2017-11-09 / News

A Brown student for cleaner living

Nathan Housberg invents miniature washer-dryer for dorms, hotels

It took fewer than two minutes for a Jamestowner to convince judges his economical laundry system for college students was a spotless solution to a dirty problem.

Nathan Housberg, a junior math major at Brown University, was a finalist at the 2017 Elevator Pitch Contest, a statewide entrepreneurial challenge sponsored by the Rhode Island Business Plan Competition. He presented a miniature washer-dryer that could fit snuggly into dorms and hotel rooms, which, Housberg said, is not currently on the market.

“Our team stumbled onto some cool technology that might make it feasible,” he said.

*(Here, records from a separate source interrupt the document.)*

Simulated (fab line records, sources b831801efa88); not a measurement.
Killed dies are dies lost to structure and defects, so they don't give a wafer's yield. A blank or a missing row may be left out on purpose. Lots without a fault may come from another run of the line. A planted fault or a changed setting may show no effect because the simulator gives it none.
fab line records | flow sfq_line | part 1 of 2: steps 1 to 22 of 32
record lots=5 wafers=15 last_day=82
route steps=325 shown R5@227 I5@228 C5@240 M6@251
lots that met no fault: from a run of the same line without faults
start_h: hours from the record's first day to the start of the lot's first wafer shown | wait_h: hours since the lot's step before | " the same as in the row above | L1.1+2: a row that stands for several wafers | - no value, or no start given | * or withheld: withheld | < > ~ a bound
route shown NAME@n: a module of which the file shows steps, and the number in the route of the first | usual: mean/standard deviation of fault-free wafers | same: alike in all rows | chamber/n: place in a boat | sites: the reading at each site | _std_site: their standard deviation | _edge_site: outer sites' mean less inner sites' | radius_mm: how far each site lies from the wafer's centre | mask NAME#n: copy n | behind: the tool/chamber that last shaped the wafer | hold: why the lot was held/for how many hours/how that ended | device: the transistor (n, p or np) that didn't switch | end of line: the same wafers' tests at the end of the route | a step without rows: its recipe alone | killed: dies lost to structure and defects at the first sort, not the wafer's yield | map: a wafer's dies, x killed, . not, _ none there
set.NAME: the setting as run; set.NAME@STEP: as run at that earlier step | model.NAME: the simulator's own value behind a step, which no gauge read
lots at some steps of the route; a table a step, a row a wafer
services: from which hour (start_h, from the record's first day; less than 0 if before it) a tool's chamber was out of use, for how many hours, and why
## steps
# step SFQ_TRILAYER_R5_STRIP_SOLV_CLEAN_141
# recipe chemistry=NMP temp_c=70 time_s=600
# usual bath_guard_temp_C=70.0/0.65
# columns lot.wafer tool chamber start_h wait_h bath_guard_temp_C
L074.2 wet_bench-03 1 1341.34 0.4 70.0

The 12th annual contest, which was hosted on Nov. 1 at the Providence Tech Collective, featured 10 finalists who were granted 90 seconds to showcase their ideas. The competition is named for “an elevator pitch,” which is a spiel that lasts as long as an elevator ride. In that time, salesmen must present persuasive arguments to sway potential buyers and investors.

Without a prototype to showcase, Housberg used the 90 seconds to describe his product, customer base and revenue plan. While the time limit made him nervous, he was confident his delivery would persuade the judges.

“I was really happy with how we did,” said the son of Paul and Sheila Housberg of North Main Road. “I felt like I nailed my dictation.”

The concept for the miniature washer-dryer stems from Housberg’ s entrepreneurship class. For a group project, his team was tasked with developing a business plan for an imaginary start-up company. He didn’t conceive the idea through brainstorm, but rather while he was performing a routine chore — washing his clothes. A light bulb went off as he folded laundry alongside his dorm mates.

“I was watching how they did their laundry and the problems associated with that,” he said. “I really started to realize that young professionals living in small apartments, or travelers living in hotel rooms, are forced to use these communal laundry rooms or expensive laundry services that aren’t convenient.”

Before pitching to the judges, Housberg had to persuade his team. After convincing his classmates to pursue the invention, they discovered there was no comparable product on the market. The classroom assignment soon evolved into a real-world possibility, and the professor recommended they enter the statewide competition.

“We realized we had something pretty interesting,” he said.

Although Housberg was on stage by himself, his teammates acted as a sounding board. They tweaked the presentation alongside him during three days of preparation. The group also practiced the pitch to make sure it captured their vision.

During the presentation, Housberg gave a brief explanation of his distribution plan. Starting with a rental service for college students and travelers, his company would sell directly to hotels and apartment managers. A wider rollout through big-box stores would be the final stage. That strategy already was vetted during class, although it took about three hours to boil it down.

“We had a lot of material right at our fingertips” he said. “We just needed to put that into a 90-second format.”

While Housberg’s proposal was conceived in a month, other finalists had been working on their projects for much longer, including some inventions that already have secured funding.

The finalists split $1,000 in prize money. Among them were Housberg’s friends from Brown, Roja Garimella and Rose Mangiarotti, who were recognized for their “sticky bra” with replaceable adhesives. The overall winner was David Katzevich, also a Brown undergraduate, who pitched a software program that would help farmers detect mold on their plants sooner than later. Housberg was impressed by Katzevich’s idea.

“It was a very interesting concept,” he said. “I had no idea there was a market need for stuff like that.”

Housberg and his team will continue working on their product beyond the scope of the original assignment. He said participating in the competition will give them a boost in the future, especially when it comes to funding.

“Having that practice speaking to investors is going to be incredibly valuable,” he said. “Hopefully it will give credibility to our business now.”